The whole mountain appeared as one glorious manifestation of divine power, enthusiastic and benevolent, glowing like a countenance with ineffable repose and beauty, before which we could only gaze in devout and lowly admiration.

The far-famed Oregon forests cover all the western section of the State, the mountains as well as the lowlands, with the exception of a few gravelly spots and open spaces in the central portions of the great cultivated valleys. Beginning on the coast, where their outer ranks are drenched and buffeted by wind-driven scud from the sea, they press on in close, majestic ranks over the coast mountains, across the broad central valleys, and over the Cascade Range, broken and halted only by the few great peaks that rise like islands above the sea of evergreens.

In descending the eastern slopes of the Cascades the rich, abounding, triumphant exuberance of the trees is quickly subdued; they become smaller, grow wide apart, leaving dry spaces without moss covering or underbrush, and before the foot of the range is reached, fail altogether, stayed by the drouth of the interior almost as suddenly as on the western margin they are stayed by the sea. Here and there at wide intervals on the eastern plains patches of a small pine (Pinus contorta) are found, and a scattering growth of juniper, used by the settlers mostly for fence posts and firewood. Along the stream bottoms there is usually more or less of cottonwood and willow, which, though yielding inferior timber, is yet highly prized in this bare region. On the Blue Mountains there is pine, spruce, fir, and larch in abundance for every use, but beyond this range there is nothing that may be called a forest in the Columbia River basin, until we reach the spurs of the Rocky Mountains; and these Rocky Mountain forests are made up of trees which, compared with the giants of the Pacific Slope, are mere saplings.

XXII

The Forests of Oregon and their Inhabitants

Like the forests of Washington, already described, those of Oregon are in great part made up of the Douglas spruce[32], or Oregon pine (Abies Douglasii). A large number of mills are at work upon this species, especially along the Columbia, but these as yet have made but little impression upon its dense masses, the mills here being small as compared with those of the Puget Sound region. The white cedar, or Port Orford cedar (Cupressus Lawsoniana, or Chamaecyparis Lawsoniana), is one of the most beautiful of the evergreens, and produces excellent lumber, considerable quantities of which are shipped to the San Francisco market. It is found mostly about Coos Bay, along the Coquille River, and on the northern slopes of the Siskiyou Mountains, and extends down the coast into California. The silver firs, the spruces, and the colossal arbor-vitae, or white cedar[33](Thuja gigantea), described in the chapter on Washington, are also found here in great beauty and perfection, the largest of these (Picea grandis, Loud.; Abies grandis, Lindl.) being confined mostly to the coast region, where it attains a height of three hundred feet, and a diameter of ten or twelve feet. Five or six species of pines are found in the State, the most important of which, both as to lumber and as to the part they play in the general wealth and beauty of the forests, are the yellow and sugar pines (Pinus ponderosa and P. Lambertiana). The yellow pine is most abundant on the eastern slopes of the Cascades, forming there the main bulk of the forest in many places. It is also common along the borders of the open spaces in Willamette Valley. In the southern portion of the State the sugar pine, which is the king of all the pines and the glory of the Sierra forests, occurs in considerable abundance in the basins of the Umpqua and Rogue Rivers, and it was in the Umpqua Hills that this noble tree was first discovered by the enthusiastic botanical explorer David Douglas, in the year 1826.

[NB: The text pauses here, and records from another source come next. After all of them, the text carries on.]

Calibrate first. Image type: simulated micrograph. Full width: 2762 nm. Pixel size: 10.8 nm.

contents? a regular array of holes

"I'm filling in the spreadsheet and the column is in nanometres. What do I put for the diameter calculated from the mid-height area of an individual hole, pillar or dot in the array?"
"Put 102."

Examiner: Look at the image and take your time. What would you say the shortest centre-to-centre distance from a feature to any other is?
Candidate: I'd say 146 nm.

This is the Douglas for whom the noble Douglas spruce is named, and many a fair blooming plant also, which will serve to keep his memory fresh and sweet as long as beautiful trees and flowers are loved. The Indians of the lower Columbia River watched him with lively curiosity as he wandered about in the woods day after day, gazing intently on the ground or at the great trees, collecting specimens of everything he saw, but, unlike all the eager fur-gathering strangers they had hitherto seen, caring nothing about trade. And when at length they came to know him better, and saw that from year to year the growing things of the woods and prairies, meadows and plains, were his only object of pursuit, they called him the "Man of Grass," a title of which he was proud.

He was a Scotchman and first came to this coast in the spring of 1825 under the auspices of the London Horticultural Society, landing at the mouth of the Columbia after a long dismal voyage of the Columbia after a long, dismal voyage of eight months and fourteen days. During this first season he chose Fort Vancouver, belonging to the Hudson's Bay Company, as his headquarters, and from there made excursions into the glorious wilderness in every direction, discovering many new species among the trees as well as among the rich underbrush and smaller herbaceous vegetation. It was while making a trip to Mount Hood this year that he discovered the two largest and most beautiful firs in the world (Picea amabilis and P. nobilis - now called Abies), and from the seeds which he then collected and sent home tall trees are now growing in Scotland.

In one of his trips that summer, in the lower Willamette Valley, he saw in an Indian's tobacco pouch some of the seeds and scales of a new species of pine, which he learned were gathered from a large tree that grew far to the southward.